26 July 2009 2000
Again I've been a bit lax in my daily writing. I guess I justify myself a bit by writing volumes every other day. Yeah, that's it.
Anyway, this has been a very intense weekend. It wasn't that stressful, overworked, honey-do, family drama kind of weekend, but more of a very constructive, soul searching, convening with my wife kind of thing.
We've talked practically nonstop since Friday night. We've been trying to figure out the path to that “perfect” life. I've had to admit that there's no real future in my job; that, if we really wanted to go somewhere we would really love to call home, I'm at the mercy of the availability of positions in my tiny little cozy niche of a career field. Sure, I'll get raises periodically, but this job offers no potential for real advancement. I'd have to change career field completely, and I'm quite under-qualified to do that, at least on paper.
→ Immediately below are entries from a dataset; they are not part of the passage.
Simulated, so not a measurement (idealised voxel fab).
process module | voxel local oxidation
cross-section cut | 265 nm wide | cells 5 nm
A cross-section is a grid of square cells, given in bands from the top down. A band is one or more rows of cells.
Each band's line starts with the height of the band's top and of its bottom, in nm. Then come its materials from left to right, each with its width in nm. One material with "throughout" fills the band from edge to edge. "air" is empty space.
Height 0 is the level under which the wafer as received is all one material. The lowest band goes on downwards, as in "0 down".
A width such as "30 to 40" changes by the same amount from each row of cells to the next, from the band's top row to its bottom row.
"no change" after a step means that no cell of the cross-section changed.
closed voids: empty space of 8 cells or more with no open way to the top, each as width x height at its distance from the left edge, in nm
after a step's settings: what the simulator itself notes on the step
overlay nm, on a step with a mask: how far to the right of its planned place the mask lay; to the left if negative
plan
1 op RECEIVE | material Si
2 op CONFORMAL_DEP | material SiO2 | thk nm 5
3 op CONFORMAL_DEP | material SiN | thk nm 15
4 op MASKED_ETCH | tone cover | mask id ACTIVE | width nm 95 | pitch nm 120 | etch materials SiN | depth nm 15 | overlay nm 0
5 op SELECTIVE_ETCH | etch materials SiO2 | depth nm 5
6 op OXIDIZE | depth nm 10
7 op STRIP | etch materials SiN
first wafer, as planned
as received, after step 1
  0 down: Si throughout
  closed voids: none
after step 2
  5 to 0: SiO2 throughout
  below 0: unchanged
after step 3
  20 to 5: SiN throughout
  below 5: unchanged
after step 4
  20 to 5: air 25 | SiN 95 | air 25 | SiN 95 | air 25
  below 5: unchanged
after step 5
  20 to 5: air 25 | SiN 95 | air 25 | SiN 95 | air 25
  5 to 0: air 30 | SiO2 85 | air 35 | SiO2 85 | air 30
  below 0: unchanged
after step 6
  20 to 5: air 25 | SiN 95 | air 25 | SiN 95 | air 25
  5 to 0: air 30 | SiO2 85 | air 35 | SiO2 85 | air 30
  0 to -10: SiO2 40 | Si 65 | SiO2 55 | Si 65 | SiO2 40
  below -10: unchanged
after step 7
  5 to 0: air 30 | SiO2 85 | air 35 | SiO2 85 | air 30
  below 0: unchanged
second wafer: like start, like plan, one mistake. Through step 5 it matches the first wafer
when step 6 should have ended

We've been discussing her options, and after being out of the Army for these past few years and being a stay-at-home mom this whole time, she feels that her options are even more limited than mine. Getting her foot in the door in the GS system might help us financially in the short term, but it really doesn't lend itself to the life that she wants to live. She's quite convinced, and I tend to agree, that getting back in the Army, as an officer, of course, would be the only way for her to live the life she really wants to live.
Happy wife, happy life.
We actually sat down and did the math, and, I have to say, the numbers don't lie. Her income would exceed mine in four years, and if she went the distance we'd be living quite comfortably, financially at least, for the rest of our lives.
She told me that once she reaches a rank that pays her well enough I could focus on writing full time if I wanted to.
My perfect life?
What if I woke up tomorrow, and my wife were a Major in the US Army and very happy in her job, our healthcare was completely covered, our son's education was provided for him, we had good life insurance, a solid retirement plan, a substantial housing allowance, and I had all the time in the world to focus on writing, design, and music? How would I feel? Overjoyed. What would I do? I'd write, design, and play music. I'd also spend quality time with our son and be involved in his activities, in a non-invasive way, of course.
Would I work if I didn't have to anymore? I'm sure I'd go nuts if I didn't, but even so, she's referring to my writing as legitimate work, which means that she really believes in my potential. That or she could be convinced that I really don't have what it takes to keep a job long enough to retire from it. I know her though, if she felt that way she'd say so.
I need to write. I need to dedicate myself to it completely, and she is offering me that option on a silver platter.
We know that we would be faced with times of prolonged separation, but both of us knew that we may be facing that from the day we got married. We were both in the Army, but that never guaranteed that we'd be spending every day together. In fact, quite the opposite. We're quite secure in our relationship so the time apart will not drive a rift between us. We'll be fine. More than fine, actually. We are tech savvy after all, and staying in visual and audio contact has never been as easy or as reliable as it is now. For us it would be an excuse to buy a really loaded laptop for her, something that would make both of us giddy.
I'm no longer afraid that I might not be able to take care of us financially or be able to elevate us to the lifestyle we desire. I'm also no longer afraid of relying on her. She's not a quitter by any means. If anything, she wants back in so that she can actually finish what she started 9 years ago. She's dedicated and when she wants something nothing can stop her from getting it. That's one of the many reasons I love her so much. She's driven.
So we'll still be moving every few years for a while. Oh well. I don't know any other way to live. Besides, she'll be able to get us to Hawaii and we'd actually be able to afford to live there. What a horrible move that would be, eh?
This is not something that we'd be jumping into lightly, or quickly, for that matter. It may be over 18 months before she'd get sent to OCS. That does give us a solid time table to work with, which is quite the positive. It also gives us time to consider alternative options should this not pan out the way we want. I do say that somewhat tongue in cheek though, since she always gets what she wants.
Can I live with the thought that I may be relying on my wife to lead us to prosperity? I trust her implicitly. I believe in her. Relying on her is right. It is the wise thing to do. By all means, yes, I can live with that thought. Things work out so much better when I let her do things her way. She's so much more intuitive than I, and she does have my best interests in mind.
Do I want this life? Yes. I do. Of course I already said that on the 1st of July, 2000, in Reno, Nevada, when the best thing in my life happened to me.